(a) In general. For purposes of section 4941, the term self-dealing
means any direct or indirect transaction described in Sec. 53.4941(d)-2.
For purposes of this section, it is immaterial whether the transaction
results in a benefit or a detriment to the private foundation. The term
"self-dealing" does not, however, include a transaction between a
private foundation and a disqualified person where the disqualified
person status arises only as a result of such transaction. For example,
the bargain sale of property to a private foundation is not a direct act
of self-dealing if the seller becomes a disqualified person only by
reason of his becoming a substantial contributor as a result of the
bargain element of the sale. For the effect of sections 4942, 4943,
4944, and 4945 upon an act of self-dealing which also results in the
imposition of tax under one or more of such sections, see the
regulations under those sections.
(b) Indirect self-dealing--
(1) Certain business transactions. The
term "indirect self-dealing" shall not include any transaction
described in Sec. 53.4941(d)-2 between a disqualified person and an
organization controlled by a private foundation (within the meaning of
paragraph (6)(5) of this section) if:
(i) The transaction results from a business relationship which was
established before such transaction constituted an act of self-dealing
(without regard to this paragraph),
(ii) The transaction was at least as favorable to the organization
controlled by the foundation as an arm's-length transaction with an
unrelated person, and
(iii) Either:
(a) The organization controlled by the foundation could have engaged
in the transaction with someone other than a disqualified person only at
a severe economic hardship to such organization, or
(b) Because of the unique nature of the product or services provided
by the organization controlled by the foundation, the disqualified
person could not have engaged in the transaction with anyone else, or
could have done so only by incurring severe economic hardship. See
example (2) of subparagraph (8) of this paragraph.
(2) Grants to intermediaries. The term "indirect self-dealing"

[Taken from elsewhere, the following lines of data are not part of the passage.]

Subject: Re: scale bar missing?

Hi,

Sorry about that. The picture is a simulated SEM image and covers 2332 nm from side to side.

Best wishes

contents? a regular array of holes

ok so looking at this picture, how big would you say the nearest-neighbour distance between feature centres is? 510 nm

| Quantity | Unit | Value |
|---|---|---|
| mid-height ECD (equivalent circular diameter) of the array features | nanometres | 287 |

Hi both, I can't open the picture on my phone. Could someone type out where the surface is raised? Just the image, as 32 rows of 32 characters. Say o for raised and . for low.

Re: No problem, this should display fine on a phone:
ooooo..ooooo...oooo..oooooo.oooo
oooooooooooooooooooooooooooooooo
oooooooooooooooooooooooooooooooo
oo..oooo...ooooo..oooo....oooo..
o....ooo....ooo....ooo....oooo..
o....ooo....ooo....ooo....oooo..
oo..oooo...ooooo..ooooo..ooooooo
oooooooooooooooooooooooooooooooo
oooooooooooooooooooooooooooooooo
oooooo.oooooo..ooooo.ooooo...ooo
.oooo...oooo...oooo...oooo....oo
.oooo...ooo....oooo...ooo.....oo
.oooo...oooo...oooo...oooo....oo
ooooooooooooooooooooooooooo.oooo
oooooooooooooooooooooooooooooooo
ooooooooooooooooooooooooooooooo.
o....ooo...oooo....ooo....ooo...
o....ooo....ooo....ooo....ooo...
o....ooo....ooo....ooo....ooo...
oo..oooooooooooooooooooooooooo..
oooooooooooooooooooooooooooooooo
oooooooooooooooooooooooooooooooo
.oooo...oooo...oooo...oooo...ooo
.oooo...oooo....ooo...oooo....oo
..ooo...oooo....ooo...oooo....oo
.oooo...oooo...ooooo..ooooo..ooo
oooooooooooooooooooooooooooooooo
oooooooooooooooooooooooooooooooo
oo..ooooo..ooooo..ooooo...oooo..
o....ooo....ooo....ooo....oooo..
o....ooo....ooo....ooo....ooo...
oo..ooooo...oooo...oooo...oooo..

shall not include a transaction engaged in with a government official by
an intermediary organization which is a recipient of a grant from a
private foundation and which is not controlled by such foundation
(within the meaning of paragraph (6) (5) of this section) if the private
foundation does not earmark the use of the grant for any named
government official and there does not exist an agreement, oral or
written, whereby the grantor foundation may cause the selection of the
government official by the intermediary organization. A grant by a
private foundation is earmarked if such grant is made pursuant to an
agreement, either oral or written, that the grant will be used by any
named individual. Thus, a grant by a private foundation shall not
constitute an indirect act of self-dealing even though such foundation
had reason to believe that certain government officials
would derive benefits from such grant so long as the intermediary
organization exercises control, in fact, over the selection process and
actually makes the selection completely independently of the private
foundation. See example (3) of subparagraph (8) of this paragraph.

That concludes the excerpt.